Saturday, November 27, 2010

Growth

The first time somebody asked me what I wanted to do when I grew up, I was in first grade. I wish they hadn't asked. It's such a limiting thing to ask a little boy, it implies that he should have an idea already. I think it's meant to be cute; people ask the question expecting "fireman!" or "astronaut!" and then they can laugh at the silly little boy.

But I thought about it, I thought really hard. I wanted to give the right answer, I didn't want to lie, because then if I grew up and didn't become that thing I had said, the question-asker would remember and they would think I was a liar.

I remember my dad's father ("Daddy Bob") had arthritis in his hands, so they were very gnarled and his fingers looked like they were always causing him pain. I didn't think it was fair that he had to have pain in his hands, because he was such a good man. I wanted to help him. Dad told me there wasn't a cure for arthritis. I thought that wasn't fair that there should be a sickness that doesn't have a cure, it should be against the rules. So the next time somebody asked me what I wanted to do, I said "a doctor, so I can cure arthritis so my Daddy Bob's hands won't hurt anymore."

Daddy Bob died two years later, when I was nine years old. I cried a lot. I had never known anyone who had died before and I missed him because he read me stories and played bingo with me. I felt like I let him down because I wasn't old enough to cure arthritis yet and now I couldn't ever help him.

Obviously, I never became a doctor. I didn't even want to be one, I just wanted Daddy Bob's hands to stop hurting.

This was my first lesson in writing a future that probably won't happen. I still do it. I get excited about some possibility, I see a wonderful future and I fill it with details big and small. I did this before I came to Baylor and lots of it came true. I did it before I moved to New Orleans and less of it has come true. I'll probably do it for the rest of my life (see, there I go again). We take the things that are behind us in the past, add them to the decisions we're making in the present, and we use them to write a future that could possibly happen based on those decisions.

But that's not how life works. We don't get to see how it ends, we only get to watch the next thing unfold one day at a time. We can move toward a goal (or not) and we can pursue something we want (or not), but focusing on our future is what pulls us out of what we're creating for ourselves right now. We're not smart enough to see the future, and we can't make our decisions based on what might or might not happen. All we can do is focus on the things that we want, right now, in this very moment, and do what we can to move towards them.

For some people this means creating safety for their child, so they go to work and they earn money that will go to the kid's braces and college tuition. For some people this means finding a person to love, so they go on dates or go to bars. For some people this is as simple as calling out for pizza. At some point in our lives, we'll all be or have been the person who is searching for one of these things.

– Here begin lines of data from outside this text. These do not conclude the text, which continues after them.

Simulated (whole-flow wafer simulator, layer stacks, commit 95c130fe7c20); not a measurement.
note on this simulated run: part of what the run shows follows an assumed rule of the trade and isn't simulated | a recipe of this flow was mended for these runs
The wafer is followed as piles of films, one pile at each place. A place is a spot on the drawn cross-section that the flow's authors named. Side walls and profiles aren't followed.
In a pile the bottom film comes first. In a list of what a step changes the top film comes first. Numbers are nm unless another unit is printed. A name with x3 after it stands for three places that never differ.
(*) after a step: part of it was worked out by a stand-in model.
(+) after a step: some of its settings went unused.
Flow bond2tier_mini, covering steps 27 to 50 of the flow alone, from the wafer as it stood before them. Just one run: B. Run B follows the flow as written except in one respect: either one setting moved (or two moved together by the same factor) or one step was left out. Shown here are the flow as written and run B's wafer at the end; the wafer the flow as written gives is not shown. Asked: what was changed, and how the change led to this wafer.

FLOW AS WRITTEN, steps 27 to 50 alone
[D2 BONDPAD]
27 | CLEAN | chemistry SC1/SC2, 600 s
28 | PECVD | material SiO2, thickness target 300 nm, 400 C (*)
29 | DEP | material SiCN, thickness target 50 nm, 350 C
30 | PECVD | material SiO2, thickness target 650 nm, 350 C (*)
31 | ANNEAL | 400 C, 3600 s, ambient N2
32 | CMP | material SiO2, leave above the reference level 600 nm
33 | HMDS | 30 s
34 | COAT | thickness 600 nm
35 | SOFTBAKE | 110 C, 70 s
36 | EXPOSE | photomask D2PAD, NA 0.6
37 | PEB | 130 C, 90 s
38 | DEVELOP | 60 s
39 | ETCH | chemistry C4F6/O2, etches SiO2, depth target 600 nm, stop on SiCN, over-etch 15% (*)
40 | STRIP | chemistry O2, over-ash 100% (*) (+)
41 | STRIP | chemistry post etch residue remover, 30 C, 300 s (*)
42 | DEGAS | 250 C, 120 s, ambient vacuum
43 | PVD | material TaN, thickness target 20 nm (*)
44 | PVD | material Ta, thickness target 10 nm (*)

As a kid, all we're ever expected to think about is what we want right now; kids are called "the future" but that's just us projecting our hopes onto them. Kids, when they're not misbehaving, are being in the moment, playing on playgrounds and building adventures in their mind. Asking a kid what they want to be when they grow up is asking them to grow up a little in their mind, or at least that's what it did for me. I don't want to make a kid think about that, so I don't ask them questions like this. Instead I try to get them to tell me a story.

2 comments:

Nancy said...

Wow. This was great.

You have a wonderful way with words.

And what you say is good, too. :)

Nancy said...

You okay? ... it's been awhile since you posted - or twittered.

?????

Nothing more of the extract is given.